Saturday, August 7, 1954, somewhere in the beautiful heartland of the good old USA,
Two kid teams are getting ready to play the biggest game of their hot, hot summer,
It’s the Smithers Drug Store Bulldogs (9-0-0) versus the Adams Cleaners Cowboys (8-0-1) for the whole shooting match at ten o’clock sharp, over at Gruenson Field, next to the feedlot.
Don’t mind the one tie up there. Ties happen in kid baseball when nobody can afford to light up the field when late afternoon tie games drift into extra innings at the mercy of a disappearing sun.
The half game difference has just sharpened the point of this spear: It’s winner take all, marbles and ball.
Then, along about 6:24 AM, CDT, on game day, winds kick up hard, clanging open shutters with a measured banging sound.
Some awaken to the sudden chill of cooler air blowing in across the prairie and into their bedrooms.
Farmer Fletch peers out to see the flicker of lightning in the far away hills. – His umpiring fee is in jeopardy.
“Oh no,” cries little Johnny Blezel, the scheduled starting pitcher for the Bulldogs, as he also grabs a look,
“Why does it have to rain today – on the biggest Saturday of the year – and in my life? – Why, God, why?
What kind of God would do something like this to me on the most important day of all time? It makes no sense!”
Who knows, Johnny? Maybe God needed the sunshine someplace else! And maybe, just maybe , the local farmers, including your own father, needed the rain even more than you needed a pitching start, even if today seemed like it was meant to be the most important day of your life.
By eight o’clock in the morning, the field was floating away under an inland ocean of water as the rain fell with the weight of nature’s late payment to a scorching-dry earth.
The rain gave no indication that it would ever stop. And it didn’t stop for long – not until mid-September.
It turned out to be the wettest August on record, floating the whole town past baseball and into the start of a fresh corrnhusking new football season. They never did play the championship game, but that’s OK.

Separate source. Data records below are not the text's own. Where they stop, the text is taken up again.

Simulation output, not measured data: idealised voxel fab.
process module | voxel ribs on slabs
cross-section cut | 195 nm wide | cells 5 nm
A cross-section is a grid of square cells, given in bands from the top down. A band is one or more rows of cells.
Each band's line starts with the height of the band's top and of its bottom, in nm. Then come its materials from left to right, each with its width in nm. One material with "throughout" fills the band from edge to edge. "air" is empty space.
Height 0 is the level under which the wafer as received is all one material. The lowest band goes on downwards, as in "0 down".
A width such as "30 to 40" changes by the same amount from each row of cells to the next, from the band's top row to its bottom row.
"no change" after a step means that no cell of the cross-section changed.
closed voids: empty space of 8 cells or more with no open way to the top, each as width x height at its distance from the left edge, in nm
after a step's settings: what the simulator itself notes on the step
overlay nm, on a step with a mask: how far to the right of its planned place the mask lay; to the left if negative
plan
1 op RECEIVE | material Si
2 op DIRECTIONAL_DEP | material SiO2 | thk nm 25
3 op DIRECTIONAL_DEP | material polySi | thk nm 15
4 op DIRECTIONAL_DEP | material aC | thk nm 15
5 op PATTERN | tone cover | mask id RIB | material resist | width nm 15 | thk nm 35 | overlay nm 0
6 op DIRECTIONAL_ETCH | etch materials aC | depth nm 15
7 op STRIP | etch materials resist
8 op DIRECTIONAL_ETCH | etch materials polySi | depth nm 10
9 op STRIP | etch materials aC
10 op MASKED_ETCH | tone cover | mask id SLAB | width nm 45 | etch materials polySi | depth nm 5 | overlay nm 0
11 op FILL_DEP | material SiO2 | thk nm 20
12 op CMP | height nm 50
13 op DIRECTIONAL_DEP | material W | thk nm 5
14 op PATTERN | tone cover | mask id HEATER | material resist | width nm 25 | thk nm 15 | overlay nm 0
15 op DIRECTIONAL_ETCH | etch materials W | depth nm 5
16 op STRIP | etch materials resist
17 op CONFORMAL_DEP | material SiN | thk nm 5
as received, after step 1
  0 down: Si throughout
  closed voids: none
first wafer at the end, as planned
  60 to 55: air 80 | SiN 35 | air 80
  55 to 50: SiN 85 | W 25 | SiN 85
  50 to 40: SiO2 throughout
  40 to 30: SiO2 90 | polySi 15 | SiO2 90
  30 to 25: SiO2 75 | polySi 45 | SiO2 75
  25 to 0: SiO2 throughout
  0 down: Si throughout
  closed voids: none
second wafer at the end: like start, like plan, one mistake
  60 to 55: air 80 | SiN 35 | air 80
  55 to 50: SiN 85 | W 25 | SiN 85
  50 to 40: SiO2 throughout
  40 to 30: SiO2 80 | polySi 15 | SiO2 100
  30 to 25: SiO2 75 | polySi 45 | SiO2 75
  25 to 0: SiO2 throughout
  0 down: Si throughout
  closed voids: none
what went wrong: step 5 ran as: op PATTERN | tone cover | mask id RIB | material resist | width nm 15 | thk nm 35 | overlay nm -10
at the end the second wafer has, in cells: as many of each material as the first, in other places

Things like that happen in baseball – and in life. – Don’t know about Johnny Blezel. We lost track of him.
Tags: baseball poem

August 11, 2012 at 2:43 pm |
I knew a young guitarist who had the most exceptional gift with his hands in playing a guitar, often able to pick a song without reading the music and played with incredible dextrous ability. But the same God who blessed him with this ability also gave him unusally acidic fingers so guitar strings constantly corroded and snapped while he was playing. I don’t know why God chose to do this but He has his plans. We lost track of Toby as he toured the world as a musician. Maybe he switched to the piano or maybe God found a different ministry for him. But God often sets barriers to help guide our direction so we find the calling He desires.
That downpour sounds mighty good to me. I’d be happy to have that the rest of the month and so would a lot of people in Texas and the Midwest.